Land Use / Land Cover Segmentation Using Sentinel-2 and Random Forest - ML training for Climate Change and Natural Disasters

This workflow demonstrates how to use a Sentinel-2 GeoMedian annual satellite imagery composite for segmenting land use / land cover (LULC) using a GPU-accelerated Random Forest classifier. We will pursue this objective by integrating ground truth land use land cover data from the VBoS from 2022. To make this scalable to all of Vanuatu, we use an administrative boundaries dataset from Pacific data hub.

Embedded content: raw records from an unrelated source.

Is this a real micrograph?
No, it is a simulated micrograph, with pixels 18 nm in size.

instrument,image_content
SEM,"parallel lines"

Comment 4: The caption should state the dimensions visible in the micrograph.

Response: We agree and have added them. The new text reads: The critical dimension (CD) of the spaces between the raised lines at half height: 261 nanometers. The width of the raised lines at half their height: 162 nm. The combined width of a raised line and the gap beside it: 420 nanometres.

In this notebook, we will demonstrate the following:

Data Acquisition:
- We use Sentinel-2 L2A data accessed via the Digital Earth Pacific STAC catalog. The search is filtered by parameters like a region of interest (AOI) and time range to obtain suitable imagery.
Preprocessing:
- The Sentinel-2 imagery contains several spectral bands (e.g., Red, Green, Blue, Near-Infrared, Short-wave Infrared). These are extracted and combined into a single dataset for analysis. Remote sensing indices useful for land use / land cover mapping are calculated from these bands. Additionally, the imagery is masked to remove areas outside the regions of interest so as to focus on the relevant pixels. We use 5 out of 6 provinces making up the nation of Vanuatu for training, and one for testing.
Feature Extraction:
- Features for the classifier are extracted from the Sentinel-2 spectral bands. Here, we will use the reflectance values from the Red, Green, Blue, Near-Infrared (NIR), and Short-wave Infrared (SWIR) bands. We will compute remote sensing indices (NDVI, MNDWI, SAVI, BSI) from these bands as the final feature set.
Ground Truth Data Integration:
- A shapefile containing polygons attributed by land cover/land use is loaded into a GeoDataFrame. This allows us to create multi-class labels for the pixels in the Sentinel-2 imagery.
Data Splitting:
- To ensure correct model training, we split the features and labels into training (80%) and testing (20%) sets. A ‘seed’ value is used for the random number generator to ensure this random split is reproducible.
Random Forest Classification:
- We train a Random Forest classifier to predict land use/land cover on a pixel-wise basis. The n_estimators parameter is a key hyperparameter, determining the number of decision trees in the forest. Random Forest leverages the collective wisdom of multiple decision trees to make accurate predictions.
Prediction:
- We will use the trained classifier to predict the likelihood of lulc types for each pixel in the test image/province.
Evaluation:
- After making predictions on the test partition, we evaluate the model’s performance using metrics such as accuracy and F1-score. This allows us to assess the performance of the Random Forest model and the effectiveness of the selected features.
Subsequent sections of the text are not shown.